It doesn’t take long for Randy Newman to make an impression. Ambling onto the stage with little fanfare, dressed in comfortable black attire, Newman sat down at the Steinway grand piano just past 7 p.m. and began a two-set, 32-song evening that testified as to why he’s one of America’s greatest-ever songwriters.
Newman’s songs are mostly quick and to the point, which allows him to survey a broad range of his catalog, even if he’s still only scratching the surface of the hundreds, probably thousands, of songs he’s written since his self-titled 1968 debut album. Between numbers, he chatted casually with the audience, treating them like people he’s known all his life. And through music, he has.
READ MORE: Our 2011 American-Statesman interview with Randy Newman
You get a little bit of everything with Newman. Politics? How about his new “Putin” right out of the gate, after which he chided himself for writing a song that “turned out almost favorable.” Geography? Newman surveyed “Baltimore,” “Birmingham” and “Louisiana 1927,” really just singing about the human condition all along the way.
Family fare? “You’ve Got a Friend in Me” has delighted generations of “Toy Story” devotees. Love songs? They simply don’t get any better than “Feels Like Home,” which wrapped up a brief encore just past 9 p.m., or “She Chose Me,” one of six tracks from his new album “Dark Matter” that he worked into the set.

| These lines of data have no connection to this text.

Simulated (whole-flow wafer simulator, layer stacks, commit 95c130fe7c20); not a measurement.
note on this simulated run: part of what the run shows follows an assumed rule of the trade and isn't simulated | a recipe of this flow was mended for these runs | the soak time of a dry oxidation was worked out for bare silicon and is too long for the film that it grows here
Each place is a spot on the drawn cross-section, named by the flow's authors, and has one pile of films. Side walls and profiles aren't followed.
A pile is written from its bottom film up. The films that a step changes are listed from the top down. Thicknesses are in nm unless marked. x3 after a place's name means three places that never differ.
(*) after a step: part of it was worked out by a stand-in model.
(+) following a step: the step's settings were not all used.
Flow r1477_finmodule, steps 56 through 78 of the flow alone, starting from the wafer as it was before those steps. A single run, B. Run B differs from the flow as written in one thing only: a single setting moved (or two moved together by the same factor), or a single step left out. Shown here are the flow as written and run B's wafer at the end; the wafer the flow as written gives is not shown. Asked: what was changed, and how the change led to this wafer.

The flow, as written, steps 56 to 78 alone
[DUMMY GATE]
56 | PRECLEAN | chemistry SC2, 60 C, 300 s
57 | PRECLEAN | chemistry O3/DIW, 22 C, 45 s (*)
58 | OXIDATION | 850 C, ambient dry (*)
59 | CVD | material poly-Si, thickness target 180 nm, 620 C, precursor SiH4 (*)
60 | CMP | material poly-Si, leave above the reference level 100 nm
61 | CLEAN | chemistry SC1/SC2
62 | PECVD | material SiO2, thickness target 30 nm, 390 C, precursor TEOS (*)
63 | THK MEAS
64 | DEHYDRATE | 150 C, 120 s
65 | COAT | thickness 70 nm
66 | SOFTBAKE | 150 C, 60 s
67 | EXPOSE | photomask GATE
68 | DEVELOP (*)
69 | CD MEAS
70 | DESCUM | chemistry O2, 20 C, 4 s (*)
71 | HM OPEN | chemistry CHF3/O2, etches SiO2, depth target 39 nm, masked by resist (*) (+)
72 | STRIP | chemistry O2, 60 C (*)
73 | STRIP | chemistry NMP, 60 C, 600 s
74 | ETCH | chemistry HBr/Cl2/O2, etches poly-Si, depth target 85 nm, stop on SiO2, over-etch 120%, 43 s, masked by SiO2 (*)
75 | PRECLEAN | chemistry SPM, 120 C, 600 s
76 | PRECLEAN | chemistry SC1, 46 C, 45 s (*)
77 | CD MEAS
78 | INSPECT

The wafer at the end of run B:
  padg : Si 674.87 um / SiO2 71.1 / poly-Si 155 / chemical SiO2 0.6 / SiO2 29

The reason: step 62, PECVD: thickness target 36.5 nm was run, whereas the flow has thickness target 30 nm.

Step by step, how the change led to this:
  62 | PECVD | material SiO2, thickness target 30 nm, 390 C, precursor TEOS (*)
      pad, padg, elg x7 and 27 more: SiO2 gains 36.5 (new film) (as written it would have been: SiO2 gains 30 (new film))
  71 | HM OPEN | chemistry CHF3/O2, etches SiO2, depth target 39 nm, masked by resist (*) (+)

And there’s always plenty of humor. “I’m Dead (But I Don’t Know It),” from 1999’s “Bad Love,” has gotten only more relevant across two more decades, Newman suggested; he apologized to younger artists for the fact that “the stage is clogged with gray-haired people” such as himself. Asking for crowd-participation — mostly just answer-chants of “He’s dead” — Newman received a booming response from the respectful but eager-to-have-fun audience, and he seemed to genuinely appreciate it.
Newman, who turned 74 a few days ago, doesn’t go for mobile-camera video or photos during his shows, and the Paramount crowd honored his wishes, keeping their focus on the moment and the music. He rewarded them with a wonderful evening that seems like it’s almost routine for him but is a rare pleasure for concertgoers who don’t get many chances to see legitimate living legends do their thing.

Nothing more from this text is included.